Funny, then, that Lord Mandelson announced the same plans in his skills strategy last November:
We will work with the Department for Children, Schools and Families to support the development of University Technical Colleges. These will offer new opportunities for 14-19 year olds to undertake vocational and applied study. Alongside the introduction of 14-19 Diplomas, University Technical Colleges will greatly strengthen the flow of young people coming into the labour market with the skills and capabilities employers want, particularly for technician careers. We will ensure good progression from University Technical Colleges to other routes of study including advanced apprenticeships and foundation degrees.

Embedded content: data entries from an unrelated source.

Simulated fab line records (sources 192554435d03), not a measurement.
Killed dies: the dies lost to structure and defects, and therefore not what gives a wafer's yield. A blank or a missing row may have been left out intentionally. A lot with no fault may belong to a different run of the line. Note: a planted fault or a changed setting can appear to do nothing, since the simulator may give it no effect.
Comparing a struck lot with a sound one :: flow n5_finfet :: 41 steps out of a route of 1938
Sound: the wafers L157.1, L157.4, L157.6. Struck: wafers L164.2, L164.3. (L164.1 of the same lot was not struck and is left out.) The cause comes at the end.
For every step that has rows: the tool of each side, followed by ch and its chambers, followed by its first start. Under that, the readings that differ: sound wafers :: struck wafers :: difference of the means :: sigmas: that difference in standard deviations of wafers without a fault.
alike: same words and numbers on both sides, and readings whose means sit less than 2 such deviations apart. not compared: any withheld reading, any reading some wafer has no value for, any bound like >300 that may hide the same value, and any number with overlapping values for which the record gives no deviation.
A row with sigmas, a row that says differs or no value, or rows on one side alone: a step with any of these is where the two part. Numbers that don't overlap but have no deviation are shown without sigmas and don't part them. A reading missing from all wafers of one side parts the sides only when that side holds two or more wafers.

Or, as Lord Baker, the former Conservative education secretary who came up with the idea in the first place with the late Ron Dearing, recalled events in the TES earlier this year:Ron and I decided to promote the idea of a new technical school, but with two important differences. First, recruitment should be from the age of 14 and continue until the age of 19. Second, each should be sponsored by a university or FE college to secure their proper status. We took our idea for university technical colleges (UTCs) to Andrew Adonis, then a minister in the Department for Children, Schools and Families, and he warmly welcomed it, suggesting that they should be established under the existing academies programme. This was the "go-ahead".
The truth is that this was a genuinely bipartisan initiative, which enjoyed the support of both Labour and the Conservatives. To encourage partisan newspapers to pretend otherwise is unworthy of those doing the briefing.